This morning I had a tooth extracted. This may not seem important to some but to me it was almost miraculous. In the past, there has been such horror with a dentist that I called a friend two weeks ago to pray with me about this morning. We worked to know that Love was in that office with each and everyone. We worked with “Perfect Love casteth out fear.” This was going to be a new dentist as well. There has never been a time when I was treated with such kindness and compassion! I felt nothing! She told me she had loved her childhood dentist and no one else seemed to like theirs, so she wanted to become one like hers had been so more people would have that experience.
Needless to say, it was Love expressed again to meet the challenge. Psalm 23:1-3 states “The Lord is my shepherd, I shall not be in want. He makes me lie down in green pastures, He leads me beside quiet waters, He restores my soul. He guides me in paths of righteousness for His name’s sake.”
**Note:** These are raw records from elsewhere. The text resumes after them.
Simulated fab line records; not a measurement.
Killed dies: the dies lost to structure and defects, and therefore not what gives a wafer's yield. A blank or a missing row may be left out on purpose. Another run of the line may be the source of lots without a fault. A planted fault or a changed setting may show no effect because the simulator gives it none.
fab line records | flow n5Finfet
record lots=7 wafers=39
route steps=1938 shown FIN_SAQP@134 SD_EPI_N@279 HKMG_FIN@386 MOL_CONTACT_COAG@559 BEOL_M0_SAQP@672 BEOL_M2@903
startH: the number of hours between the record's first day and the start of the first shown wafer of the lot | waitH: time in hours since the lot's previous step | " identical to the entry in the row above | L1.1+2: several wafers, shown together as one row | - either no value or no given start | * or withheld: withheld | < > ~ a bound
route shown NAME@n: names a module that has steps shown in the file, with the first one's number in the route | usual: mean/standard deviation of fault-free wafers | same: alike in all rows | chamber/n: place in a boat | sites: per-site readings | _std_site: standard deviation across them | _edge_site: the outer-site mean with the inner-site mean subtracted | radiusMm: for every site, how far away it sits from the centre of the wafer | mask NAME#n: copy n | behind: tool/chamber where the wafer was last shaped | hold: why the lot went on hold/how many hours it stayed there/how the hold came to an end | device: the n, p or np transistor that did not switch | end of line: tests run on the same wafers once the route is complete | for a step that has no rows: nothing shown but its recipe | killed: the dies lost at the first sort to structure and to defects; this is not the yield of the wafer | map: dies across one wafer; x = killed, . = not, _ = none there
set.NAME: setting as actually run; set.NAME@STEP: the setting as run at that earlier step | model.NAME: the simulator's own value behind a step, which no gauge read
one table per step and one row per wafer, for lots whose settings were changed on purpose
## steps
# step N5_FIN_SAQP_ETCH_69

Last week packages of baked goodies were mailed to grandchildren and a great-niece in New York City. Paying for it to go second day, it was to be delivered on Friday, which it wasn’t and on Saturday, they left a notice at her door. On Monday, she went to the post office and was told it was on the truck and she would have to come back later. Here, at home, I began angry and called the local post office and was told it was out of her hands after it left here. Feeling very justified, I wanted to continue on until I knew I was trying to be right. The choice was mine. Did I want to turn to God or continue to be right and unhappy? I was led to Ephesians 3:20-21 which reads “Now to Him who is able to do immeasurably more than all we ask or imagine, according to His power that is at work within us, to Him be glory in the church and in Christ Jesus throughout all generations, for ever and ever! Amen.”
There was a total feeling of helplessness when it dawned on me that I am helpless without God, which can never be. I can’t pick and choose when I turn to God, but I knew I just experienced “human will” and “pride” and “ego”. As I release this to God, I know He has this! Rather than have my day ruined, I am rejoicing that I am not in control but knowing God is!
This morning while at my desk, I received two separate phone calls for prayer for another family member. Each wasn’t aware of the other call. This request was for someone that I had had seeming occasion over the years to not like.
As I began to pray, I had to replace personal feelings with God’s Love and know I couldn’t do this without His help. Soon, the past history just vanished into its native nothingness as I recognized this individual as God’s child. My heart filled with Love and I opened my Bible to Revelation 19:1 which states “After this I heard what sounded like the roar of a great multitude in heaven shouting: ‘Hallelujah! Salvation and glory and power belong to our God.'”
Love quickly replaced bitterness and I knew only healing was going on!
This morning as I was studying the third chapter of I Kings from the 16th verse about the story of the two harlots who gave birth and one of the babies passed away and they were both claiming to be the mother of the living one. King Solomon had to rectify this and said they should split the baby into and give each mother a piece. The real mother was willing to let him go so that he would live while the other chose the other way. I Kings 3: 27 reads “Then the king answered and said, Give her the living child, and in no wise slay it: she is the mother thereof.” To me it says I need to release control of my child and let God lead the way in order for his spiritual growth. By going even further, it probably means to release control of any idea to Love and forget about human outlining since that is so often death to an idea.
My heart fills with gratitude as I realize I needn’t be obsessive about anything but be joyous because only Good is going on!
While rejoicing about the rescue of the young boys from the cave in Thailand, I first thought of things said about the assistant coach being irresponsible in taking them inside the cave. Now, it has been revealed that the same young man had studied to be a monk and not only had he taught the boys how to meditate he had shared his food and water with them. How wonderful! Once again, I was reminded of how we should view others through God’s eyes, which is Love.
2 Corinthians 4:6-7 states ” For God, who said, Let light shine out of darkness, made His light shine in our hearts to give us the light of the knowledge of the glory of God in the face of Christ. But we have this treasure in jars of clay to show that this all-surpassing power is from God and not from us.”
This morning I am praying and knowing that man can never be separated from God. God never changes nor leaves us and we don’t have the power to leave Him. How reassuring is that? The Bible tells us that throughout! Psalm 139:1-4 reads, ” O Lord, you have searched me and you know me. You know when I sit and when I rise; you perceive my thoughts from afar. You discern my going out and my lying down; you are familiar with all my ways. Before a word is on my tongue you know it completely, O Lord.”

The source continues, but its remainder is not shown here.